I have build a incremental learning model but not sure whether it is right or wrong i have 2 training data first consist 20000 rows and second consist 10000 rows both of them having two columns description and id...in case of offline learning my model is working fine it is classifying correct id for given description.. datafile_train is first training data datafile_train1 is second training data I am using SGDClassifier and partial_fit method for incremental
1) Countvectorizer,tfidf and partial_fit
vectorizer = CountVectorizer()
tfidf_transformer = TfidfTransformer()
X_train = vectorizer.fit_transform(datafile_train.loc[:,'description'])
X_train_tfidf = tfidf_transformer.fit_transform(X_train)
clf = linear_model.SGDClassifier(penalty='l2',loss='hinge')
prd=clf.partial_fit(X_train_tfidf, datafile_train.loc[:,'taxonomy_id'],classes=np.unique(datafile_train.loc[:,'taxonomy_id']))

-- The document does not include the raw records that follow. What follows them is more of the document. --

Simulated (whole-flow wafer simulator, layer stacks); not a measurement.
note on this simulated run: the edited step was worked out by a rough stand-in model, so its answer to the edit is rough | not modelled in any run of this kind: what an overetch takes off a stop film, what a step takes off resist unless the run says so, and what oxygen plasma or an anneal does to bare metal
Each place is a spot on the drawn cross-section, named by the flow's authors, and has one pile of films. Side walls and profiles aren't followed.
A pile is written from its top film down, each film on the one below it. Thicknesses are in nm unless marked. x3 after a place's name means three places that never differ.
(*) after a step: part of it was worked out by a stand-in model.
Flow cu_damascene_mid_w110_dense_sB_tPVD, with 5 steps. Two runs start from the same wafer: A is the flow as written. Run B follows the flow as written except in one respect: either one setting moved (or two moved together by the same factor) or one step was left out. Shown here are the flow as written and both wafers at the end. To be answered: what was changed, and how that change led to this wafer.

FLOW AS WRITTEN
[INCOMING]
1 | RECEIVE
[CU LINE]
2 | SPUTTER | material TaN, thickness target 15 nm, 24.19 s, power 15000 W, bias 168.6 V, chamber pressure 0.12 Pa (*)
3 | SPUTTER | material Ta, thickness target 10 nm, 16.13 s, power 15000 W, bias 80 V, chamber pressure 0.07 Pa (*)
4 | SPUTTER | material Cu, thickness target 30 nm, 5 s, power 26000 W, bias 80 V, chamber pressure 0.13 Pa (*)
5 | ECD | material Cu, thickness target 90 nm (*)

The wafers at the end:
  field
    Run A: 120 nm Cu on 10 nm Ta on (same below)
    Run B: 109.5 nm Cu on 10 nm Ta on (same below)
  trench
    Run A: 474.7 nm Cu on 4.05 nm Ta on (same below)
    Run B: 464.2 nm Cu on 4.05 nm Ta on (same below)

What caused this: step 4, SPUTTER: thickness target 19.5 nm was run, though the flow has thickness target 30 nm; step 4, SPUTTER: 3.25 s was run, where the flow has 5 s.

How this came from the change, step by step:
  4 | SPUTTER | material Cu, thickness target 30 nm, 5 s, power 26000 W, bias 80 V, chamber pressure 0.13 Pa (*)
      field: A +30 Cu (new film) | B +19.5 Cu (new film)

after this i pickled classifier and again unpickled to use in next partial_fit for incremental learning
2) pickling and unpickling of classifier
def store(prd):
import pickle
filename = "incremental"
f = open(filename, 'wb')
pickle.dump(prd, f)
f.close()
store(prd)
def train_data():
import pickle
f = open('incremental', 'rb')
classifier = pickle.load(f)
f.close()
return classifier
clfp=train_data()
3) again Countvectorizer,tfidf and partial_fit for new data
vectorizer = CountVectorizer()
tfidf_transformer = TfidfTransformer()
X_train1 = vectorizer.fit_transform(datafile_train1.loc[:,'description'])
X_train_tfidf1 = tfidf_transformer.fit_transform(X_train1)
prd1=clfp.partial_fit(X_train_tfidf1, datafile_train1.loc[:,'taxonomy_id'])
# here clfp is previously trained data which is unpickled
i have build model like this but when i checked size of pickle file(first trained data) it is 5 MB and when i used this model to trained new data as you can see in second partial fit i have used clfp(5 MB size) after training new data when i pickle train file for second partial_fit it also shows only 5 MB size it should get updated because i am training new data on previously trained data Is this a correct way to achieve incremental/online learning?? please help i am new to machine learning so it will be good if you explain using code
And this error is thrown
ValueError: Number of features 125897 does not match previous data 124454.
****Edit (using Hashingvectorizer)
hashing = HashingVectorizer()
X_train_hashing=hashing.fit_transform(datafile_train.loc[:,'description'])
clf = linear_model.SGDClassifier(penalty='l2',loss='hinge')
prd=clf.partial_fit(X_train_hashing, datafile_train.loc[:,'taxonomy_id'],classes=np.unique(datafile_train.loc[:,'taxonomy_id']))
def store(prd):
import pickle
filename = "inc"
f = open(filename, 'wb')
pickle.dump(prd, f)
f.close()
store(prd)
def train_data():
import pickle
f = open('inc', 'rb')
classifier = pickle.load(f)
f.close()
return classifier
clfp=train_data()
now i am using clfp train model for next partial_fit
X_train_hashing1=hashing.transform(datafile_train1.loc[:,'description'])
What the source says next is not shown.